'It was him or me', murder accused told gardaí

A Bray man accused of fatally stabbing a man six years ago told gardaí he didn't "intend to stab" the deceased, saying "It was him or me", the Central Criminal Court has heard.

A Bray man accused of fatally stabbing a man six years ago told gardaí he didn't "intend to stab" the deceased, saying "It was him or me", the Central Criminal Court has heard.

Richard O’Carroll (aged 33) with addresses at Greenpark Road, Bray, Co Wicklow and Cois Sleibhe, Southern Cross Road, Bray has pleaded not guilty to the murder of Keith Fortune (aged 27) of Hazelwood Upper, Dargle Road, Bray.

Mr Fortune allegedly died as a result of an incident at the "William Dargan Inn", Goldsmith Terrace, on Quinsboro Road in Bray in the early hours of May 2, 1999. He was in the company of family celebrating the christening of a child earlier that day.

Detective Sargent Patrick Campbell told the jury he arrested the accused man in Bray at 9.20am on May 2, 1999.

"Keith said something, a smart remark," O’Carroll allegedly told gardaí. "I exchanged some words with him. Then I saw the knife come out of his sleeve. I quickly head-butted him. A scuffle followed and we wrestled around with the knife and Keith got stabbed."

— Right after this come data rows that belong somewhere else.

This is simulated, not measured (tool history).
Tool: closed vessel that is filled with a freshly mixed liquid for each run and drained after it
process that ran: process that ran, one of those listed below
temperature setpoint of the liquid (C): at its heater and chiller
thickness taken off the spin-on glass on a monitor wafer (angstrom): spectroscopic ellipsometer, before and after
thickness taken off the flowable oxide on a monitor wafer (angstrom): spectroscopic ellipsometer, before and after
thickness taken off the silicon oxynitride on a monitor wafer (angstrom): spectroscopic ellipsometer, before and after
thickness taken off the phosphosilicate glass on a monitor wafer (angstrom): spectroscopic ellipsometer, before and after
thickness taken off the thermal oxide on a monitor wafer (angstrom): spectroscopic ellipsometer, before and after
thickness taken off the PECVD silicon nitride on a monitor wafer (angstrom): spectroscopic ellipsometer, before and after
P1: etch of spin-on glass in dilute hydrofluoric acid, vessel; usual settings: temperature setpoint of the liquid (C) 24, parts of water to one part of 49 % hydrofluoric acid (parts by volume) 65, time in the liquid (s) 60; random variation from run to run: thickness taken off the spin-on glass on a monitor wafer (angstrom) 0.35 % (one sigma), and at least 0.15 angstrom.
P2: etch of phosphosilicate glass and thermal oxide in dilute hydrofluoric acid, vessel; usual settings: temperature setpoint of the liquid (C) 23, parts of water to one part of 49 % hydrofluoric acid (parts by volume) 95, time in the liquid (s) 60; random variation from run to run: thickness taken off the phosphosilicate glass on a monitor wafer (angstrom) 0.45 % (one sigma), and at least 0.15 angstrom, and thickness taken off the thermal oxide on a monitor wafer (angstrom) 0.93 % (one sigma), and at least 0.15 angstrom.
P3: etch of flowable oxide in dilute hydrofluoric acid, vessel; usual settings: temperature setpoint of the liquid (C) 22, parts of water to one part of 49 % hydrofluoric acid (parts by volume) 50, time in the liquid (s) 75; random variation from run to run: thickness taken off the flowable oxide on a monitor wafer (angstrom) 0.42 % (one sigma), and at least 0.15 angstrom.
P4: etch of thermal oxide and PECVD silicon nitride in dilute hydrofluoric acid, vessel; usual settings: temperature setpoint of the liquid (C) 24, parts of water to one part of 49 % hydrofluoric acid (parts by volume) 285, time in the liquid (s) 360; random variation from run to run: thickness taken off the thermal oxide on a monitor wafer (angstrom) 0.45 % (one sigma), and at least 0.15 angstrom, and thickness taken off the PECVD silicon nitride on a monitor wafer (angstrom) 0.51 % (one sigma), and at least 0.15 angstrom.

O’Carroll also allegedly told gardaí: "I took the knife from Keith Fortune and we were still struggling. I can’t remember what happened to the knife. Someone could have taken it off me."

Detective Inspector Gerald O'Carroll told the jury that the accused man told gardaí that he stabbed the deceased in self defence allegedly saying: "I didn’t want to be the one ending up in the morgue."

The accused man said to gardaí that he believed alcohol "played a part in it".

"Keith was drunk and I was drunk".

In his statement to gardaí Mr O’Carroll apologised for stabbing his friend and former work colleague saying: "I am very sorry."

"I knew him from my teens and we used to work together. I wish to apologise to Keith Fortune’s family and to my own family," the accused man told gardaí.

One of the State’s leading witnesses, Ms Jacqueline Smith from Bray was yesterday deemed a hostile witness by trial judge Ms Justice Elizabeth Dunne.

Ms Smith told the jury she "couldn’t remember" making her three statements to gardaí and also she couldn’t remember much of May 1 in the William Dargan Inn.

Prosecuting counsel, Mr Barry Hickson SC read to the jury Ms Smith’s three statements in which she told gardaí she was in the company of Keith Fortune on the night of the fatal stabbing. Mr Fortune, she told gardaí, left the pub to go home after last orders.

Mr Hickson SC suggested to Ms Smith that her "lapse of memory was a strategy of convenience".

Ms Smith told the court at the time of the stabbing she was a heroin addict and "would have said mass to get her next fix".

The trial continues before Ms Justice Elizabeth Dunne at the Central Criminal Court.